A HAM SANDWICH WITH MASONITEMagenta Plains, 2017
Folding tables with etched plastic nameplates, digital prints, photocopies, wax light bulbs,
Plexiglas, oil and enamel on aluminum, framed digital c-print, five-gallon water jug, trouble light,
60-watt light bulb, metal folding chairs, white noise machine, 64-page spiral-bound book
A Ham Sandwich with Masonite was shown at Magenta Plains as part of the group exhibition “The Garden of Forking Paths”, organized by Adam Marnie in January 2017. We set out to expand material introduced in two prior projects, The Elder and Trouble Light, both of which were framed around an artist’s discarded portfolio recovered by Tuomas’ late father in the 1980s. Installed in the gallery’s lower level, dimly lit and accompanied by the barely perceptible hiss of a white noise machine, the work took the form of an excavation.
A set of documents comprising correspondence, photographs, photocopied drawings and wax light bulbs were shown on folding platforms of varying height (repurposed choir stands). These objects served to collapse three distinct father-son relationships: Tuomas and his late father, Pierre and his late father, and the relation we envisioned existing between the artist (having given up his creative ambitions to support a family) and his son, a painter.

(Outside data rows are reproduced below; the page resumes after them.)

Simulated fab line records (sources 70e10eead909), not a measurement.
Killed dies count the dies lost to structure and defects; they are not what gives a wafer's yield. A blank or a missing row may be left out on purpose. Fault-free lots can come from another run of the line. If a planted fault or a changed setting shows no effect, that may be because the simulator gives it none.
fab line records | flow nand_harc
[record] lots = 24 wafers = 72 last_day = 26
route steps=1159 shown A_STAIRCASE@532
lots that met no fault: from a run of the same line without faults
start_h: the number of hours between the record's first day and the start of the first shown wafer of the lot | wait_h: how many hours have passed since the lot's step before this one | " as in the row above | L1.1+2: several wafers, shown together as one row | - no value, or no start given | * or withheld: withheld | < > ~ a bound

In an effort to better grasp these dynamics and expand upon them, we recorded an extended conversation over several days in the studio, paced in 50-minute increments to mirror the standard psychoanalytic session. The resulting transcript, touching on aspects of our friendship, our respective childhoods, and mutual loss, was presented as a spiral-bound book placed on two red chairs that occupied the gallery’s central axis. This dialogue allowed us to reframe our relationship to the found portfolio — parts of which were reproduced on the nearby tables — which in turn offered us leeway to talk about our own ambivalence toward being recognized as makers. We started considering our position in relation to the artist’s son, who was ostensibly our peer but most importantly seemed to be fulfilling his father’s artistic ambitions.
Using a low-res image from his website, we set about remaking one of his paintings. It depicted three garbage cans, two empty and one in which three objects in primary colors stood in sharp relief against the black ground — a blue moon, a yellow star and a red heart. In a very literal way it seemed to encapsulate the potential held in the discarded portfolio, awaiting discovery. Coincidentally, the use of the three primary colors brought us back to a photograph we had used earlier in The Elder, showing three of the wooden toys designed by Tuomas’ father, held before a baby, its hand stretched out expectantly.